The declaration said Mexico would also do its part to make the plan succeed.
“The government of Mexico has announced the largest development commitment in decades in southern Mexico to include $25 billion over five years,” the declaration said.
In addition to public funds, the state department said private investment is part of the strategy.
“The United States and Mexico will also work with the U.S. and Mexican private sector and multilateral development banks to promote investment and economic development in the Northern Triangle,” the declaration said. “We will leverage the resources of U.S. and Mexican international development finance capabilities to better target investments in the region.”
The multi-faceted plan is still unfolding. The State Department also announced a “Cabinet-level Meeting and High-Level Taskforce” involving Mexico and the U.S. in January 2019 to “agree on a strategic framework for our cooperation in Central America to address root causes of migration.”

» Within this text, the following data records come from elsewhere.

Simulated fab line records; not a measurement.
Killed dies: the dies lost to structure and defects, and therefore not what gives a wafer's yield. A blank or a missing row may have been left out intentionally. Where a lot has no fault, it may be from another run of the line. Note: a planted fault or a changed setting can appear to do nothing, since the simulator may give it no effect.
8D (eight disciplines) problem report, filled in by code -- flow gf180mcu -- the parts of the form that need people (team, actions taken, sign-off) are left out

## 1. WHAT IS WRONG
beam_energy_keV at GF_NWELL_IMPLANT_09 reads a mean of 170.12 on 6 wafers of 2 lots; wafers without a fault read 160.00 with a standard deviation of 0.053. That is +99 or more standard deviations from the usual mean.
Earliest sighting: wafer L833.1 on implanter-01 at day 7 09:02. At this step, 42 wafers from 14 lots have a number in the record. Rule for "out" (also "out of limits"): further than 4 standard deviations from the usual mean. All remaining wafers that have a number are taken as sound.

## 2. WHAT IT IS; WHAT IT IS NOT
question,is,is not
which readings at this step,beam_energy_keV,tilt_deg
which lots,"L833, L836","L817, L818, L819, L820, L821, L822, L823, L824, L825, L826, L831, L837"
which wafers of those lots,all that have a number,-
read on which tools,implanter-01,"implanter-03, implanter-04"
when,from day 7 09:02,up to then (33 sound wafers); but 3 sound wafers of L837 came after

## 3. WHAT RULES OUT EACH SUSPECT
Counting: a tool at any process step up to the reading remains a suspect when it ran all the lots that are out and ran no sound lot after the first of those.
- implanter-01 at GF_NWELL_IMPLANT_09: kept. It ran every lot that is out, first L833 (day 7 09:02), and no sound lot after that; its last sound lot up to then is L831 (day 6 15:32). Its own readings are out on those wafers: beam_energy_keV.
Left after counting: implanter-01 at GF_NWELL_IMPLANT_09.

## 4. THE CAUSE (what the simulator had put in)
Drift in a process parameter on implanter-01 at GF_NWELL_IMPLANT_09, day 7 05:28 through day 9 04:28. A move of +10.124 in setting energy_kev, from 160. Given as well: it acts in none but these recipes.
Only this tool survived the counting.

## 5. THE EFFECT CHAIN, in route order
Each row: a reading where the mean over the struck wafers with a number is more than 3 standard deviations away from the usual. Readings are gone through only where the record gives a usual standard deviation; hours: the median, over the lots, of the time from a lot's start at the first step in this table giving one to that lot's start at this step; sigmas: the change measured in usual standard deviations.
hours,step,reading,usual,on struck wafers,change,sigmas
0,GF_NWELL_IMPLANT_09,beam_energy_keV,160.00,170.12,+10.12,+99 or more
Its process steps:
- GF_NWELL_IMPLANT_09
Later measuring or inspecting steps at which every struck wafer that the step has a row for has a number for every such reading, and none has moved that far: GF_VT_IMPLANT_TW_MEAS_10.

It was not immediately clear how much of the investment announced represented new funding. A spokesman for Ebrard told Reuters he understood that $2.5 billion of the pledges to develop Central America was part of “fresh commitments,” Reuters reported.
A bilateral business summit between the two countries will also take place next year.
The Trump administration is requesting an additional $180 million in bilateral assistance for the region in its FY (fiscal year) 2019 appropriation request, according to the State Department, but not all funding will come from taxpayers, as previously noted and as AP reported.
“The combination of public and private investment for the stay-at-home effort doesn’t require congressional approval, unlike Trump’s signature project to stem illegal immigration — a border wall,” AP reported.